Nigeria's Minister of Finance, Kemi Adeosun

The United Nations Conference on Trade and Development (UNCTAD) has said Foreign Direct Investment (FDI) to Nigeria fell 27 percent from $4.7 billion recorded in 2014 to an estimated $3.4 billion in 2015.

According to its latest Global Investment Trend Monitor released on Wednesday, UNCTAD said Nigeria was hit hard by the slump in oil prices. UNCTAD, which is the principal organ of the UN that deals with trade, investment, and development issues, also said FDI inflows to Africa in 2015 was an estimated $38 billion, down 31 percent from $54 billion recorded in 2014. The end of the commodity “super-cycle” had an impact on resource-seeking FDI, the UN agency said.

Flows into South Africa fell dramatically by 74 percent to $1.5 billion last year, from $5.7 billion which the second largest economy on the continent recorded in 2014.

As FDI flows faltered in Africa, so also it did in Latin America and the Caribbean, where flows dropped -11 percent reaching $151 billion last year. FDI inflows to Brazil, the region’s principal recipient, fell 23 percent to $56 billion.
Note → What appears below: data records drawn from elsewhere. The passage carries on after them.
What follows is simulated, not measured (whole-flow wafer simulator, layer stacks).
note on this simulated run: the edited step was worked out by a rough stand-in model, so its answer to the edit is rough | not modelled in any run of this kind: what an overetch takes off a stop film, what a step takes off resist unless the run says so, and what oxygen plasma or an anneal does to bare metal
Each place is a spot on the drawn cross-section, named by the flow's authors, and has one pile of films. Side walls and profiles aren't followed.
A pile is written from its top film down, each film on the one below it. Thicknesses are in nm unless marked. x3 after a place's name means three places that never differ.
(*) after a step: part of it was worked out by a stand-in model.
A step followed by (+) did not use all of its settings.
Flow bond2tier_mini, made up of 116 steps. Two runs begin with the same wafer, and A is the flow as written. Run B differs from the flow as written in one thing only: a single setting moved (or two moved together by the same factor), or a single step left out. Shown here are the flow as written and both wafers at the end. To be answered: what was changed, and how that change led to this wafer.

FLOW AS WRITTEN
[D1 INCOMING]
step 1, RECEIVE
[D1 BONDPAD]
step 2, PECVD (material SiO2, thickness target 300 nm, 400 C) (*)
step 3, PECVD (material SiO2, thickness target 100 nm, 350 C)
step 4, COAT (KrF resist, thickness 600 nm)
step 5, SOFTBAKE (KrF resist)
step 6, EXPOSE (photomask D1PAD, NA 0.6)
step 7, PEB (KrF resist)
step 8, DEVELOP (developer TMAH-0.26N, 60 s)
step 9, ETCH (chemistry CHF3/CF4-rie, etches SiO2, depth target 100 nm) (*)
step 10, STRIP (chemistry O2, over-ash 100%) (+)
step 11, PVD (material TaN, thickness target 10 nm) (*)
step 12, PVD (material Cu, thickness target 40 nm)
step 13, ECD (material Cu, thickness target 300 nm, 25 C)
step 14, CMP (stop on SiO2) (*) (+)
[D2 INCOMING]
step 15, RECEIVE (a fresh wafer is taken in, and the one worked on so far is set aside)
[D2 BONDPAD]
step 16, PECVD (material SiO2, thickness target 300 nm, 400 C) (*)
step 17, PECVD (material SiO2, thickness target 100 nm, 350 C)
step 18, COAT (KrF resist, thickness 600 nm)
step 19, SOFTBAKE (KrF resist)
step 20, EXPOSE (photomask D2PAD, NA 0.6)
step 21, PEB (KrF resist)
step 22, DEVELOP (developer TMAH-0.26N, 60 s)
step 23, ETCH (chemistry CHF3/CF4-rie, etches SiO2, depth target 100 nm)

UNCTAD said the pattern of FDI by economic grouping tilted in favour of developed countries which accounted for 55 percent of global FDI inflows in 2015. The United States was the largest recipient of FDIs in 2015 with estimated $384 billion inflows (the highest since 2000), while Hong Kong got the second largest share of global FDIs, receiving $163 billion (the highest ever). China ($136 billion), Netherlands ($90 billion), and United Kingdom ($68 billion), were the third, fourth and fifth largest FDI recipients in 2015.   

Global FDI flows jumped 36 percent in 2015 to an estimated $1.7 trillion, their highest level since the global economic and financial crisis of 2008-2009.  

However, the growth was largely due to cross-border merger and acquisitions (M&As) and reconfiguration of corporate structures. This did not translate into an equivalent expansion of productive capacity. FDI inflows had limited contribution from greenfield investment projects in productive assets.

Developing Asia accounted for one-third of global FDI flows as developing economies saw their FDI reach a new high of $741 billion, 5 percent higher than in 2014.

UNCTAD forecasts that FDI flows are expected to decline in 2016 due to the fragility of the global economy, volatility in financial and commodities markets, weak aggregate demand and deceleration in some large emerging market economies.

Notwithstanding, the UN agency said the forecast might differ if there is another wave of M&A deals. Improvement in macroeconomic conditions could also strengthen the confidence of investors and induce them to make productive investments in 2016, UNCTAD said.

A modest recovery is expected in 2016 with global growth projected to reach 2.9 percent this year compared to 2.4 percent in 2015. Further depreciation of currencies in emerging markets and possible sales of assets to restructure corporate debt may also stimulate additional FDI flows.

The next issue of the Global Investment Trend Monitor will be released in mid-April.